The Oberlin Review
<< Front page Arts April 20, 2007

Robots Invade Wilder Main

If you’re human, watch out. This weekend Wilder Main will be taken over by a production of Czech writer Karel Capek’s play, R.U.R. (Rossum’s Universal Robots). Famous for being the first literary work to popularize the term “robot,” R.U.R. premiered in 1921 as a groundbreaking piece of science fiction on many levels, including its television production in 1938. The play is both conceptually and technically ambitious, as it pulls no punches and requires the portrayal of several paradoxical situations. Not only does Capek describe the robots as indistinguishable from the humans (with which they are constantly contrasted), but actors are required to navigate the line between lightly sinister and darkly comical.

In College first-year director Max Rivlin-Nadler’s frenetic conception, the play is reminiscent of a hyperactive Busta Rhymes music video, replete with idiosyncratically strong voices, exaggerated gesticulations and a fluorescence that seems gawky at first but is eventually put into poignant effect.

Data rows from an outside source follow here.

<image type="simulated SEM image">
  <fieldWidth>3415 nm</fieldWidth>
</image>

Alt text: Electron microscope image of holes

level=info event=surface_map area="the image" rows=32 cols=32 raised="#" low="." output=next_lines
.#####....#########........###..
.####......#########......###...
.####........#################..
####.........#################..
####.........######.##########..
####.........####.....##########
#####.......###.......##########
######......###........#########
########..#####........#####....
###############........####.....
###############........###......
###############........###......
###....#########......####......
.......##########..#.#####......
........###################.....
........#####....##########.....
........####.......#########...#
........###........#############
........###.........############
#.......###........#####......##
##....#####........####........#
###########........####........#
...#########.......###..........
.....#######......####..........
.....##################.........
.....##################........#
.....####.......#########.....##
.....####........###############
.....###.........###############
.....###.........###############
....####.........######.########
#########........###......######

The play is rather long, nearing two and a half hours and dragging through tenuous monologues. One wonders if some material should have been excised, especially as the pacing feels harried at moments. However, R.U.R. is not a play to snooze through, certainly not with Rivlin-Nadler at the helm and first-years Diego Cohen and Meade Bernard working TIMARA sound effects sporadically throughout the show. And how could one sleep with the world threatened by robotic control?

The cast also provides for an engaging experience. Headed by the dominating Domin (College junior Matt Castleman) and wide-eyed Helena Glory (College first-year Mary Page Terlizzi), the performance is book-ended by the mopey, tortured Alquist (College first-year Henry Whittaker). These three actors manage the roles quite well, dipping into tedium only as the play forces them through un-subtle waters. The Helena role proves especially difficult, as it requires both submissive and quietly central turns. Terlizzi pulls off the former impressively — it is quite believable that Domin’s lackeys are all in love with her — but vacillates too easily toward the wide-eyed tendencies to convince anyone she is ever truly in control of a scene.

The supporting cast provides the quirkiness that breathes fresh air into the script. Domin’s lackeys, the directors of the R.U.R. corporation, each prove to be strongly individualistic. This may take away from the potential for them to be compared with the stoic robots, but it does make for entertaining theater. The robots turn out to be less wooden than one would expect. But it’s hard to say whether or not this was Capek’s intention.

In the end, it’s no easy task to determine what Capek did intend. R.U.R. sets idealism against blue-collar values, juvenility against wizened and embittered age and love against (pro)creation. It may seem didactic at times, but its ambiguities keep the audience wondering. The vision expressed in Rivlin-Nadler’s production, though shaky and dark at times, flashes with a creativity and uniqueness that will keep it nicely unsettled in the mind for a long time afterwards.